Not long to go…

Lots of BULS will be watching the results come in in Joes, our Guild of Students bar, until the small hours of the morning. Every time I catch the news, I get more excited.

George Bush came to power when I was thirteen, and became instantly a big part of my political awareness, embodying to the younger me everything that was wrong with the world at the time. His policies on third world aid, contraception, gay rights, abortion, capital punishment, taxation, foreign affairs, education, healthcare, everything, the injustice of him holding office at all, left me cold; I long ago had to take down my poster of his misquotes, for I couldn’t bear to laugh at someone who had caused such misery to so many. The anger me and my friends felt on the day he visited the UK, and we marched through London, years ago now, still burns up again in me every time he appears on television or in the press. Now, at the grand old age of twenty-one I can see things a lot less simplistically than I used to, and realise that the films of Michael Moore are not gospel; but a large part of that childhood passion is still there. The thought that tonight his successor will be chosen, and there’s an excellent chance he’ll be against everything Bush stood for, is something still incredibly exciting to me, and I’m not even American.

My only worry now is the Obama cannot possibly live up to the hype. But for tonight I am hopefully going to be celebrating with my friends and tommorrow morning be falling asleep happy that the Republican Bush years will no longer be a living nightmare but about to be confined to a dusty chapter of history.

Five years on

In 2003, me and two angry friends went to London to protest at George Bush’s state visit to the UK. With 100,000 others we marched through the capital- the atmosphere was sensational, and the queue of protesters took almost two hours to leave Malet Street. Bush had been in power two years and we didn’t want him wellcomed on our soil. We hadn’t been able to get to the anti war protests, so watching the giant effigy of him being toppled, just like the one of Saddam Hussein had been months earlier, was magical.

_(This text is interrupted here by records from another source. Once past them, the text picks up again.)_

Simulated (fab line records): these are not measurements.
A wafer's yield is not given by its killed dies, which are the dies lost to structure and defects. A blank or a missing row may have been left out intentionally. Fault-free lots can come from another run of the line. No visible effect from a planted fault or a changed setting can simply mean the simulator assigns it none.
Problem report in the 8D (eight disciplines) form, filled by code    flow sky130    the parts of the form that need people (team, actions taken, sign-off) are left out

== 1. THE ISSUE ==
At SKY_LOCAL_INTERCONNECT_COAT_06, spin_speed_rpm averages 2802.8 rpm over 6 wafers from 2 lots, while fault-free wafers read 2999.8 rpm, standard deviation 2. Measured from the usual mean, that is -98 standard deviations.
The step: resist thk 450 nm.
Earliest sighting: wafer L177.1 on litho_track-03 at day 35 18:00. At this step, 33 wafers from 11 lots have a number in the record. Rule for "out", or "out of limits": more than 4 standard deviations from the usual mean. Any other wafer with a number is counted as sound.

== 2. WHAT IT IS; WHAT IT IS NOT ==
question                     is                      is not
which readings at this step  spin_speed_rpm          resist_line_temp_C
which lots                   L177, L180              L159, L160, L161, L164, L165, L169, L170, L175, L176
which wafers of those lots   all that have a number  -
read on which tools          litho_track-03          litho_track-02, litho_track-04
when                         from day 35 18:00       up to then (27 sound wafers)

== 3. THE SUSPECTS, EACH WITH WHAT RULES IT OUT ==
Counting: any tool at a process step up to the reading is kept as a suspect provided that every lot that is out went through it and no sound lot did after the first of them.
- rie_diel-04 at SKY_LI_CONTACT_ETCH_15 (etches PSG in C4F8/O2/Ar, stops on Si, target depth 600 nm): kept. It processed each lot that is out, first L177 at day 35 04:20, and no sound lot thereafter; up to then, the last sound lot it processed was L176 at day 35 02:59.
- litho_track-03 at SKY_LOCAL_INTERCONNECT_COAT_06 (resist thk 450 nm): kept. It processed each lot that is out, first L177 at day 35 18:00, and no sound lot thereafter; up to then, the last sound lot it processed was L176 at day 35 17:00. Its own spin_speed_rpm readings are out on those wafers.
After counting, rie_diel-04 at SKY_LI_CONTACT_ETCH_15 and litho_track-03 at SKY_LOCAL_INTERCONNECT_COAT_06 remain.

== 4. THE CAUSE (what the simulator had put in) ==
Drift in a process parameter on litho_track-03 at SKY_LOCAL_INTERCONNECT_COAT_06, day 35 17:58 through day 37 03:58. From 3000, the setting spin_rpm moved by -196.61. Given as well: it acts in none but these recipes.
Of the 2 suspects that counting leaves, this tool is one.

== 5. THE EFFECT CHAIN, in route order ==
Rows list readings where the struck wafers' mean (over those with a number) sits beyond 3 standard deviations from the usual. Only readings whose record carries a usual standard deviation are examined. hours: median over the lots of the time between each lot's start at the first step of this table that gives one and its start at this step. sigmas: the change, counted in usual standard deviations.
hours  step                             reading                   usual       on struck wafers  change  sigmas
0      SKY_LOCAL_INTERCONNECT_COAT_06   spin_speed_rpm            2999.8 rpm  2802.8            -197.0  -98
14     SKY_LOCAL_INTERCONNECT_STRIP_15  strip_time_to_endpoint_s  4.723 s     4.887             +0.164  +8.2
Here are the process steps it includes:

Contrast this with last week, as Bush made his farewell stop-off at number ten. The crowd was diminished to two thousand. I wasn’t there, but the anger still was. Why so few, after he’d had another five years to accumulate crimes? I suppose before it was a protest not just against what he had done, but what he might still go on to do. This time round, he was on the way out- there is little left for him to taint, his work is almost done. A protest against what has already happened, long after the event and without hope of changing it, is a lot less passionate than one about what might be. Guantanamo Stop Bushis still full. Iraq is still a mess. Aid agencies still suffer from the funds he cut them; Americans still go without health care and gay and lesbian couples still face a president who doesn’t want them to have equal rights.

But his presidency has dragged on and on. The shock of the new is gone, the contrast between him and his predecessor fading into memory. And hence, gone is the passion of those people who waved placards and shouted, took days off work, school and college to take to the streets. He is old news, and it’s too late to change anything. People are looking forward now, to his successor. He is old news.